I guess it could just be me though.
11:02:47 AM Jun 10th 2013
They're strawmen. The point of a strawman is to not let them have decent points to make their POV look worse. Though you have a good point, making the strawmen look like strawmen seems like a bad idea.

Although I seem to recall a lot of tall, skinny strawmen too.
11:12:15 AM Jun 10th 2013
That is true. I still think even putting a strawman into something meant to be taken seriously in the first place is just a bad idea.

Sadly if I was to ever suggest that to Willis he'd probably instantly make me a strawman instead.
01:01:37 PM Apr 4th 2013
There's an edit war going on over this example:

  • Author Filibuster: While Willis' views are normally worked into the narrative of the strip, there are occasions where they dramatically shift the focus of the strip entirely:
    • When a point needs to be made about American politics, the storylines shift from being about misadventures at the titular toystore to becoming almost political satire in Washington DC. This tends to happen around elections, naturally.
    • One comic was presented as a blog post by Ethan, espousing Willis' complaints about fans' constant disappointment with touched up prototype shots compared to production figures. No joke, just a shift to a one-issue Author Tract.
Fairly frequent, but most noticeably whenever politics comes up (Republicans are not portrayed well in the least) and Willis' views on fandoms (most infamously a "post" by Ethan espousing Willis' views on fandoms' expectations on prototype figures).

Hash it out here.
01:16:39 PM Apr 4th 2013
edited by Larkmarn
Just would like to point out we were about to take it to the discussion page, and I think that we were both handling it fairly civilly. But thank you for beating me to the punch.

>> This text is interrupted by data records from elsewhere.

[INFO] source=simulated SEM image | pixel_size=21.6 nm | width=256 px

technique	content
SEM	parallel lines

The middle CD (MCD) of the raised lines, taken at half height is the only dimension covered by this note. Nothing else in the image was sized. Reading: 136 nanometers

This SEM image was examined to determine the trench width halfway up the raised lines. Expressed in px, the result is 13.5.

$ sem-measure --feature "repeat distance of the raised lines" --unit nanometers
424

So... I'm not sure why interrupting the (ostensibly a character-based humor strip) comic strips with an Author Tract isn't considered an Author Filibuster. Specifically, the edit reason that it's only one strip seems irrelevant. It's still long enough to halt the strip since it's just Ethan making a message board post for an entire strip. Other webcomics-based examples include single-strip Author Filibuster examples. 0
01:20:17 PM Apr 4th 2013
edited by Thecommander236
Did you bring it to Ask The Tropers?

EDIT: Lark, you're a ninja...
01:27:48 PM Apr 4th 2013
Well, thank you, first and foremost, and I feel you're being fairly civil too.

The thing about the use of Character Filibuster there's nothing to halt, and even if there was it doesn't do it for long. It's no more a filibuster than a two-minute speech in Congress is a filibuster.

If other webcomics-based examples use single strip examples I'd be perfectly willing to argue that they, too, are misusing the trope based on the description given on its page.

Similarly, an Author Tract is when the entire comic is there for no other reason than as a soapbox for the author. I don't feel that term applies either.
01:28:20 PM Apr 4th 2013
edited by TwinBird
I'd say Ethan's blog post is certainly an Author Filibuster, and probably many of the Cutaway Gags as well (my fingers keep wanting to type "cutaway Gaga"), but the political stories less so. Author Tract, sure, but they're not really an "interruption," since we still are dealing with the same characters. Not every strip has to take place at the toy store.
01:36:32 PM Apr 4th 2013
edited by Wackd
Except they come when there's no plot to halt, as it went up amongst a bunch of gag strips.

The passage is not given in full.